Sample solution. There are 2|S| start and finish events. Sorting these into time order can be done in O(|S| lg |S|) time. The events are then processed in order. Each of these operations can be accomplished in O(1) time, giving a total of O(|S|) for the event processing. The worst case time complexity is therefore O(|S| lg |S|).
The O(1) complexity for the individual event processing can be achieved by representing the set free as a list. Adding to the set is implemented by inserting at the head of the list, and choosing from the set is
ii
COMP4500/7500 (2014) Sample Solution to Tutorial Exercise 7 (September 8, 2014) 3
implemented by selecting its first element. If we assume that the lecture halls are numbered consecutively starting at one, then the set never can be represented by a single number: the least lecture hall number of all those lecture halls that have never been allocated.
4. (CLRS Exercise 16.1-3, p422 [3rd]; 16.1-4 [2nd]; CLR Exercise 17.1-3 [1st])
Not just any greedy approach to the activity selection problem produces a maximum-size set of mutually com- patible activities.
(a) Give an example to show that the approach of selecting the activity of least duration from those that are compatible with previously selected activities does not work.
Sample solution. The activity of least duration from those that are compatible with previously selected activities may overlap with two activities of longer duration, which themselves do not overlap. For example, assume the activities are [3,6), [6,9) and [5,7). The activity of least duration is [5,7), but it overlaps with and hence excludes both the other activities. To maximise the number of activities we should choose both [3,6) and [6,9).

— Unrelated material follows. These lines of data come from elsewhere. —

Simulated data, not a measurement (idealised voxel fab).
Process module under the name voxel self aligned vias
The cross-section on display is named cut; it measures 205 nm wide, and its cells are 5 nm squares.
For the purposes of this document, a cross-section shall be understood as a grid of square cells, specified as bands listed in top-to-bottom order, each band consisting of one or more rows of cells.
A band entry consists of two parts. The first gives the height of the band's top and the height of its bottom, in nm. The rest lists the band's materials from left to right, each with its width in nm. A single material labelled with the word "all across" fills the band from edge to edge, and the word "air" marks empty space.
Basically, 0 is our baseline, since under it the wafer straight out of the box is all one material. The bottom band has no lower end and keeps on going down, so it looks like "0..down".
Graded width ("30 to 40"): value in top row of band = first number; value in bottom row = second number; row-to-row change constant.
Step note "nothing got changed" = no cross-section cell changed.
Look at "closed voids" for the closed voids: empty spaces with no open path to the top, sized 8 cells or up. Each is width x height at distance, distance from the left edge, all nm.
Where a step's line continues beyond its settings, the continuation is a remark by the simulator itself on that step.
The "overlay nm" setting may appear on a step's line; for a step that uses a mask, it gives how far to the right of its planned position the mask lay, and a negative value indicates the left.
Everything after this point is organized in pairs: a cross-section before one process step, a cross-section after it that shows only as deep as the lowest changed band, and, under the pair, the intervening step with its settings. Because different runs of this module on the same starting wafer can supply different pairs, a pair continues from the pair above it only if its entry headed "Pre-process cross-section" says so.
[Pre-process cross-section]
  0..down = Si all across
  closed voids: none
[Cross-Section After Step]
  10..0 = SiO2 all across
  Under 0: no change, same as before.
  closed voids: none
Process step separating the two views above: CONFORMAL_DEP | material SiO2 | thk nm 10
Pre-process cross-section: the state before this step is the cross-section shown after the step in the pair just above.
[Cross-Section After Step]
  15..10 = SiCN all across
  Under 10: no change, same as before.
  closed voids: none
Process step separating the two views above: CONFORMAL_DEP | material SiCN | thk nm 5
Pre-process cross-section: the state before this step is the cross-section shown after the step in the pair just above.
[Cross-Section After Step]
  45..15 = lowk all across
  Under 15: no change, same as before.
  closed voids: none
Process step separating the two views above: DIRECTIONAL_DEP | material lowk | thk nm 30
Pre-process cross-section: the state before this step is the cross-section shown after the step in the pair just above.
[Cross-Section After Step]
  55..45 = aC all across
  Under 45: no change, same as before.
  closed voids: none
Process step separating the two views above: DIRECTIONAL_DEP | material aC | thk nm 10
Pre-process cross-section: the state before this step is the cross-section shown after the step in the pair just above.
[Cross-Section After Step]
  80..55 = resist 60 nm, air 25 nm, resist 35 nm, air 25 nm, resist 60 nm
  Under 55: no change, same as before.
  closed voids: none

(b) Do the same for the approach of always selecting the activity that overlaps the fewest other remaining activities.
Sample solution. The activity that overlaps the fewest other remaining activities may overlap with two other activities that do not themselves overlap. For example, consider the following activities:
The top-most activity only overlaps with the two activities immediately below it, but all other activities overlap with at least three other activities. If we select the top activity we exclude the two activities it overlaps with, and we can have at most three activities. However, the four activities on the second line (including the two that overlap the top activity) are compatible, so choosing the activity that overlaps with the least number of other activities does not guarantee an optimal solution.
5. (CLRS Exercise 16.2-1, p427 [3rd]; CLR Exercise 17.2-1)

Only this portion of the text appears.